During my time living and teaching English in Russia, I have noticed the significant role that nature plays in Russian life and culture. Most people in Russia live in multistory apartment buildings located in large, busy cities, such as Moscow. However, I have discovered that many of them own small homes, or dachas outside the city.
My host family falls outside of this norm, as they only own a house, but it is much like any other dacha that you would find in the surrounding neighborhood, or throughout Russia.
To get from central Moscow to my host family’s place is not a short journey. A thirty-minute ride on a busy metro line, plus a forty-five-minute ride on an electric train, and I arrive at the town of Ramenskoye.
But I have not made it to the dachas – I am still surrounded by large apartment buildings. In order to get to the dachas I need to find a marshrutka.
These large vans congregate at a place near the train station, and I find one that happens to be going in the direction I am heading. After I pay the driver for the ride, I need to pay careful attention to the road, and then let them know where I want to get off. After another ten-minute walk or so, I arrive at my host family’s home.

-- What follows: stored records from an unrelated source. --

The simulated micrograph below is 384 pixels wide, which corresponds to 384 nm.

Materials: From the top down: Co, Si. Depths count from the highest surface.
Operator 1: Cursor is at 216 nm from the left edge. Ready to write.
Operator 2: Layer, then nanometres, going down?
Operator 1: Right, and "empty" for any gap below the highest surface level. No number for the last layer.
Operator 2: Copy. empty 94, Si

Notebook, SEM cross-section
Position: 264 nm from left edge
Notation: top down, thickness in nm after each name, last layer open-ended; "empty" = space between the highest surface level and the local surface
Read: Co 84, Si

So what do we like to do here at the dacha?
Weather permitting, my host family loves to eat outside at the picnic tables they put together themselves. Frequently they like to grill shashlik, which is what they call basically any type of meat they cook on the grill.
Often Maksim and Darinka (my host siblings) will play in the wading pool or on the homemade playground set as their father Gosha grills. Basking in the sun with the scent of the ogorod (vegetable and herb garden) all around, it is quite enjoyable and relaxing.
No true day at the dacha is complete without going to the banya. Sometimes as a separate building, and sometimes (like with my host family) in the basement, this wooden sauna is the epitome of Russian relaxation.
You sit in a hot, steamy room wearing felt hats and drinking tea, and then you hit each other with small, dried, leafy branches “to increase circulation and eliminate bad feelings,” as my host family says.
Then you go out to the pool to cool off, and then back to the banya. I cannot say that I have learned to fully appreciate this Russian tradition, but my host family is still trying to convert me.
Russians also love any excuse to celebrate, as is evidenced by the half dozen or so holidays that have happened within the six weeks I have been here. Children’s Day, Russia Day, Lovers’ Day, and more!
I had the exciting opportunity to share one more holiday with them – Independence Day. I invited some other Americans in the area over, and we had a fantastic Fourth of July celebration.
We taught the host family how to make “American hamburgers,” listened to “The Star-Spangled Banner” and “Party in the USA.,” and set off some small fireworks. It was a wonderful experience to share a small part of my culture with my host family, who has shared so much of their culture with me.